Consumer News Release
For immediate release -- Tuesday, March 29, 2005.
Contact Bob Brammer -- 515-281-6699
Blockbuster Must Disclose Possible Charges With "No Late Fee" Program
Blockbuster settles with states over allegations that "No Late Free" program was misleading. Consumers may be eligible for refunds if they allege they were misled.
DES MOINES. Attorney General Tom Miller said today that Blockbuster, Inc., has agreed to make changes in advertising of its "No Late Fee" program, and to make refunds to consumers who allege they were misled by the program, which started January 1st.
The agreement resolves allegations by state attorneys general that Blockbuster's heavily-publicized "No Late Fee" program failed to clearly disclose that consumers who kept a video or game more than seven days after its due-date would be charged the selling price of the item. Consumers also would be charged a "restocking fee" of $1.25 if they sought to reverse a sale and return a video or game after the rental had been converted to a sale.

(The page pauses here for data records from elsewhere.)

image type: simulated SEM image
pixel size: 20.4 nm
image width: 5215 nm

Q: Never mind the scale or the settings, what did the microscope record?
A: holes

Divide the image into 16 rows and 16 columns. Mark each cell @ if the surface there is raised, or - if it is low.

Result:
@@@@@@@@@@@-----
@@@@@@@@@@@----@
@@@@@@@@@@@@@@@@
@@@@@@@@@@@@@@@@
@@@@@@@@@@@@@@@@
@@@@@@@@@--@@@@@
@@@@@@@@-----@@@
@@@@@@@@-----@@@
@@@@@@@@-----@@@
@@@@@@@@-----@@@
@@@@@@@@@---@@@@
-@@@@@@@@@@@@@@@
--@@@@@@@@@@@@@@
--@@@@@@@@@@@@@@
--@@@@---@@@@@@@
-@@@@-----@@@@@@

"Blockbuster will continue with these terms and possible charges," Miller said, "but it has formally agreed with the states that it will clearly and conspicuously inform consumers about the important details concerning potential charges."
Blockbuster customers who believe they are entitled to a refund because they did not understand the program may get a refund form at Blockbuster stores in Iowa. Blockbuster has 25 company-owned stores in Iowa and two franchise stores. The Iowa franchise stores also are participating in the agreement between Blockbuster and 47 states and the District of Columbia.
Details on how to seek refunds:
Blockbuster agreed to provide a full refund or credit to any customer of a corporate store (or a franchise store that participated in the "No Late Fee" program) equal to the selling price of any rental items converted to a sale under the "No Late Fee" program, upon return of the items in good condition. If the customer already returned the item but paid a "restocking fee," the customer can obtain a refund of the restocking fee.
Requests for restitution must be made in writing and must allege the consumer's failure to understand the "No Late Fee" program details. Restitution is to cover all items rented which were converted to a sale before the customer learned a sale would occur. Consumers will need to bring a credit card to a store to put credit back on a card that was debited in converting a rental to a sale.
Copy of the refund form.
Refund forms will also be available at Blockbuster stores. Blockbuster has asked its store personnel to resolve requests on the spot, if possible. Customers also may send refund requests to: Blockbuster, 1201 Elm Street, Suite 2100, Dallas, Texas 75270 (attention Steve Krumholz.)
Refund requests must be submitted by April 28, 2005 (or, if after that, within seven days of a consumer first discovering an expenditure was required in addition to the rental sum.)
Details of the Assurance of Voluntary Compliance:
The formal agreement between Blockbuster and the 47 states (plus D.C.) is called an "Assurance of Voluntary Compliance," or AVC. Full AVC.
The AVC is not an admission by Blockbuster of a violation of law, and Blockbuster denies the States' allegations that the "No Late Fee" program was misleading in much of its advertising.
Blockbuster agreed in the AVC that its advertising will not represent that there are no late fees, unless there also is clear and conspicuous disclosure of any charges such as rentals being converted to a sale, or restocking fees. "Advertising" includes TV and radio ads, print ads, ads on billboards or buses, Internet ads, and large signs inside and outside stores.
All stores must clearly and conspicuously display Blockbuster's policy for charges if rental items are not returned. Blockbuster has 4500 corporate stores in the U.S.
For the next six months Blockbuster has additional obligations such as posting its policies on store doors, at the end of aisles, on brochures, and on its web site - www.blockbuster.com.
Blockbuster also will pay the states a total of $630,000 ($12,500 to Iowa) for attorneys fees, costs of investigation, and consumer protection and litigation.